Further Developments in SNB BI Workload
We are presently working on the SNB BI workload. Andrey Gubichev of TU Munchen and myself are going through the queries and are playing with two SQL based implementations, one on Virtuoso and the other on Hyper.
As discussed before, the BI workload has the same choke points as TPC-H as a base but pushes further in terms of graphiness and query complexity.
There are obvious marketing applications for a SNB-like dataset. There are also security related applications, ranging from fraud detection to intelligence analysis. The latter category is significant but harder to approach, as much of the detail of best practice is itself not in the open. In this post, I will outline some ideas discussed over time that might cristallize into a security related section in the SNB BI workload. We invite comments from practitioners for making the business questions more relevant while protecting sensitive details.
Let’s look at what scenarios would fit with the dataset. We have people, different kinds of connections between people, organizations, places and messages. Messages (posts/replies), people and organizations are geo-tagged. Making a finer level of geo-tagging, with actual GPS coordinates, travel itineraries etc, all referring to real places would make the data even more interesting. The geo dimension will be explored separately in a forthcoming post.
One of the first things to appear when approaching the question isthat the analysis of behavior patterns over time is not easily captured in purely declarative queries. For example, temporal sequence of events and the quantity and quality of of interactions between players leads to intractably long queries which are hard to understand and debug. Therefore, views and intermediate materializations become increasingly necessary.
Another feature of the scene is that information is never complete. Even if logs are complete for any particular system, there are always possible interactions outside of the system. Therefore we tend to get match scores more then strictly Boolean conditions. Since everybody is related to everybody else via a relative short path, the nature and stremgth of the relationship is key to interpreting its significance.
Since a query consisting of scores and outer joins only is difficult to interpret and optimize, and since the information is seldom complete, some blanks may have to be filled in by guesses. The database must therefore contain metadata about this.
An orthogonal aspect to security applications is the access control of the database itself. One might assume that if a data warehouse of analyzable information is put together, the analyst would have access to the entirety of it. This is however not necessarily the case since the information itself and its provenance may fall under different compartments.
So, let’s see how some of these aspects could be captured in the SNB context.
Geography - We materialize a table of travel events, so that an unbroken sequence of posts from the same location (e.g. country) other than the residence of the poster forms a travel event. The posts may have a fine grained position (IP, GPS coordinates of photos) that marks an itinerary. This is already beyond basicSQL, needing a procedure or window functions.

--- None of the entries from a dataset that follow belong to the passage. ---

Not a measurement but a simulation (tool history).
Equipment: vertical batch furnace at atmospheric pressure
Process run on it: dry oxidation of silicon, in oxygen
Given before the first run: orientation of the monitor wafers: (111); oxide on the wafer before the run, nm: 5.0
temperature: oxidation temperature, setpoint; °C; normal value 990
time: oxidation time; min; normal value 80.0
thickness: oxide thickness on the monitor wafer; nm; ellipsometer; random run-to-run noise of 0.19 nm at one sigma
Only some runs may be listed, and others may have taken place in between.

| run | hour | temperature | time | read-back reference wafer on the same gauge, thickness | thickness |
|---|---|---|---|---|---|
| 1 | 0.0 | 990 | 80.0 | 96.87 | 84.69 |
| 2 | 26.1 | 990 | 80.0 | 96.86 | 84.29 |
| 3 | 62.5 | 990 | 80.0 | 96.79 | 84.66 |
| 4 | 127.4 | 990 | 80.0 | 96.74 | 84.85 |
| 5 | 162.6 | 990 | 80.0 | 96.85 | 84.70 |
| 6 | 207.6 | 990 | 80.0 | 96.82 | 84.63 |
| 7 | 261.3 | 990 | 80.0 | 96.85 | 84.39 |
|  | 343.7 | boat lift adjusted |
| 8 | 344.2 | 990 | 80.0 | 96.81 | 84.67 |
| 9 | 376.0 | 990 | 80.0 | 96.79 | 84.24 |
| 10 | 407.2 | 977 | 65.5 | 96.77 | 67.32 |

The communication between people is implicit in reply threads and forum memberships. A reply is the closest that one comes to a person to person message in the dataset. Otherwise all content is posted to forumns with more or less participants. Membership in a high traffic forum with few participants would indicate a strong connection. Calculating these time varying connection strengths is a lot of work and a lot of text in queries. Keeping things simple requires materializing a sparse “adjacency cube,” i.e. a relation of person1, person2, time bucket -> connection strength. In the SNB case the connection strength may be derived from reciprocal replies, likes, being in the same forums, knowing each other etc. Selectivity is important, i.e. being in many small forumns together counts for more than being in ones where everybody else also participates.
The behaviors of people in SNB is not identical from person to person but for the same person follows a preset pattern. Suppose a question like “ which person with access to secrets has a marked change of online behavior?” The change would be starting or stopping communication with a given set of people, for example. Think that the spy meets the future spymaster in a public occasion, has a series of exchanges, travels to an atypical destination, then stops all open contact with the spymaster or related individuals. Patterns like this do not occur in the data but can be introduced easily enough.
In John Le Carre’s A Perfect Spy the main character is caught because it comes to light that his travel routes near always corresponded to his controller’s. This would make a query. This could be cast in marketing terms as a “(un)common shopping basket.”
Analytics becomes prediction when one part of a pattern exists without the expected next stage. Thus the same query template can serve for detecting full or partial instances of a pattern, depending on how the scores are interpreted.
From a database angle, these questions group on an item with internal structure. For the shopping basket this is a set. For the travel routes this is an ordered sequence of space/time points, with a match tolerance on the spatial and temporal elements. Another characteristic is that there is a baseline of expectations and the actual behavior. Both have structure, e.g. the occupation/location/interest/age of one’s social circle. These need to be condensed into a sort of metric space and then changes and rates of change can be observed. Again, this calls for a multidimensional cube to be created as a summary, then algorithms to be applied to this. The declarative BI query a la TPC-H does not easily capture this all.
This leads us to graph analytics in a broader sense. Some of the questions addressed here will still fit in the materialized summaries+declarative queries pattern but the more complex summarization and clustering moves towards iterative algorithms.
There is at present a strong interest in developing graph analytics benchmarks in LDBC. This is an activity that extends beyond the FP7 project duration and beyond the initial partners. To this effect I have implemented some SQL extensions for BSP style processing, as hinted at on my blog. These will be covered in more detail in January, when there are actual experiments.